In this section, Hicks uses some of the results reached in this chapter to examine the doctrine of consumer's surplus. He refers to Alfred Marshall's work on the topic, as well as an earlier paper by Jules Dupuit (that lacks an important qualification supplied by Marshall). According to Hicks, Dupuit illustrated consumer's surplus using a price-quantity demand diagram, as shown below.
Dupuit claimed that the utility secured by being able to purchase
0n units of a commodity at the price
pn is given by the area
dpk on the diagram. According to Hicks, Marshall uses the same diagram and arrives at the same result, but with an important qualification that the marginal utility of money is assumed to be constant.
Hicks recasts the analysis of consumer's surplus using indifference diagrams, as shown in Figure 11.

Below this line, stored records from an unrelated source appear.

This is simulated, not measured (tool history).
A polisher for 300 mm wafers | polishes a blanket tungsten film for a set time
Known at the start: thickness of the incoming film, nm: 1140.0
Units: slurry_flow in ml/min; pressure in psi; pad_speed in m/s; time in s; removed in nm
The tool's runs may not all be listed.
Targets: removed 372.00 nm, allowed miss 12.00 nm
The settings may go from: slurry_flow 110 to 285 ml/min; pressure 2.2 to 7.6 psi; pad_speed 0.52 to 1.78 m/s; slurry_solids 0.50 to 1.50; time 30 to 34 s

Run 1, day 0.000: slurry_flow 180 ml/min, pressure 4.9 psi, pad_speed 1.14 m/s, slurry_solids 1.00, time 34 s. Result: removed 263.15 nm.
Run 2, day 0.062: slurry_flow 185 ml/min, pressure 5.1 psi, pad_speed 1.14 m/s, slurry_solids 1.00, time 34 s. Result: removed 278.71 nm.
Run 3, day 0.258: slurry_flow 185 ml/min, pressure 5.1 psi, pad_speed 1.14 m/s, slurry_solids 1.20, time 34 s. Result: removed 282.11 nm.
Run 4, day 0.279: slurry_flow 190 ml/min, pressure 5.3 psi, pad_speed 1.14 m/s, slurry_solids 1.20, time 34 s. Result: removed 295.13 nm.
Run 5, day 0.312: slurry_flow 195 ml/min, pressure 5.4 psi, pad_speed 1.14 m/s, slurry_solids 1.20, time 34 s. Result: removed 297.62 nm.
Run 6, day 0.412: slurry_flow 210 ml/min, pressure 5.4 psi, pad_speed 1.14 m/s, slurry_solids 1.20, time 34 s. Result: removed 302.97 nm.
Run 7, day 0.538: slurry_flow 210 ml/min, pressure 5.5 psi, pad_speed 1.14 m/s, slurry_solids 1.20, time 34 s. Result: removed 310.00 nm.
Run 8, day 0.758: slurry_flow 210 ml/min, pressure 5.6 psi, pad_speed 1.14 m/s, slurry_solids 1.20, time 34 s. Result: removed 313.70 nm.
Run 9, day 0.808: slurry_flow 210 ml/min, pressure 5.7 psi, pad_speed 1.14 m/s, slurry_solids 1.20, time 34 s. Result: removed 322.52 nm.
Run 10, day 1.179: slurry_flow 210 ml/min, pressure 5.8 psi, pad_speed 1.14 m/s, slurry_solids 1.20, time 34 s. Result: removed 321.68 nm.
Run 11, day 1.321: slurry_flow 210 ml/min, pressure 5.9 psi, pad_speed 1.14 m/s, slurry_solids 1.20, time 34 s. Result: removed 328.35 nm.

The consumer's income is given by
OM, and the price of good
X is given by the slope of the line
ML, which touches an indifference curve at
P. Then
ON will be the amount of
X purchased, and
PF will be the amount of money paid for it. (It may be easy to get confused here, as Figures 10 and 11 have slightly different interpretations. It happens that the quantity
pn in Figure 10 is the price paid by the consumer, whereas in Figure 11
PN is the quantity of money
retained (not spent on
X) by the consumer.) The point
P lies on a higher indifference curve than the point
M does. The consumer, starting with income
OM, would be willing to pay
RF to consume quantity
ON of good
X (since he'd be on the same indifference curve, at point
R, as when he started). Because he only has to pay
PF instead of
RF, consumer's surplus is given by the length of the line
RP.
Hicks explains the derivation of Marshall's conclusion as follows:
If the marginal utility of money is constant, the slope of the indifference curve at R must be the same as the slope of the indifference curve at P, that is to say, the same as the slope of the line MP. A slight movement to the right along the indifference curve MR will therefore increase RF by the same amount as a slight movement along MP will increase PF. But the increment in PF is the additional amount paid for a small increment in the amount purchased at the price given by MP, an amount measured by the area pnn'z' in Fig. 10. The length RF is built up out of a series of such increments, and must therefore be represented on Fig. 10 by the area built up out of increments such as pnn'z'. This is nothing else than dpno.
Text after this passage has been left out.